Compulsorily raising the minimum size to Rs 25 lakh from the earlier Rs 5 lakh has cost the portfolio management service (PMS) sector nearly a third of its client base over three years.
The number of PMS clients has dropped by 20 per cent in the past year, despite a sharp rally in the equity market.
Since the introduction of a Rs 25 lakh minimum investment size in January 2012, the client base has eroded by around 30 per cent. Since the regulation came into place, the total number of clients is down to 46,056 at the end of February this year, compared to 66,585 in March 2013.
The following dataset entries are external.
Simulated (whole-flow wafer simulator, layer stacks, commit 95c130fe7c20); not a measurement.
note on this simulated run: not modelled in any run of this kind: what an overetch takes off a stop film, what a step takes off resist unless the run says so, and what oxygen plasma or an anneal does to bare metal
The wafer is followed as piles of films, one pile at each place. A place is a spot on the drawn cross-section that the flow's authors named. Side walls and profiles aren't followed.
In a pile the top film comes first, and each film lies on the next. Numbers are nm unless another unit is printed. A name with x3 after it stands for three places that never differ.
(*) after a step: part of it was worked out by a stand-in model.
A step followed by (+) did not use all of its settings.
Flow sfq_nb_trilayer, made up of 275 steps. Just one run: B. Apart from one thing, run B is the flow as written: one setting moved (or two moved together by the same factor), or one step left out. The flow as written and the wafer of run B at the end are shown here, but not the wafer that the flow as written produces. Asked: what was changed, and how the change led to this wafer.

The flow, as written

“The raising of the investment limit has been a big dampener. It is a struggle to get new clients with such a large ticket-size,” said Sudhakar Ramasubramanian, chief executive officer (CEO) of wealth and online business at Aditya Birla Money.
A PMS service provider offers a range of customised investment strategies. It differs from a mutual fund (MF), where investors choose from various investment funds available in the market. The regulation was aimed at curbing the participation of retail investors in PMS.
The shutting down of several entities in the sector would have also led to a drop in the number of clients, analysts say. Official data shows, between April 2012 and February 2015, as many as 54 PMS firms had quit the sector.
Analysts believe several small-size ones had to go because of the higher minimum order size, as well as the poor equity market performance in 2012-13, when markets lost about 25 per cent of value. In 2014, when equity markets recovered and rose about 30 per cent, many investors also used this opportunity to book profits and exit the funds altogether. This further forced smaller PMS providers to exit.
“The recent decline in the number of clients has more to do with the fact that many wanted to get out. The recovery of their portfolio in 2014 might have made them liquidate these portfolios,” said A V Srikanth, founder and CEO, Citadelle Asset Advisors.
The total corpus of the segment was Rs 9.1 lakh crore as of end-February, up 18 per cent from Rs 7.6 lakh crore in February 2014. The MF sector has benefited from the increase in minimum PMS order size, say analysts. Many wealthy individuals would have chosen this route for channelling their investments, they said.
“PMS, with fewer regulatory controls, still under-performed the MF sector, which is much more heavily regulated. This added to (its) weakening popularity and saw many investors shifting to MFs for better returns,” said Pankaj Mathpal, managing director of Optima Money Manager. MFs with PMS arms also shifted focus back to the MF retail segment after the markets picked up, he added.
The number of folio accounts of the MF segment has risen by 1.6 million, to 41 million, in the past one year. Most of the rise has been in equity diversified schemes, where folios rose by about two million lakh or seven per cent.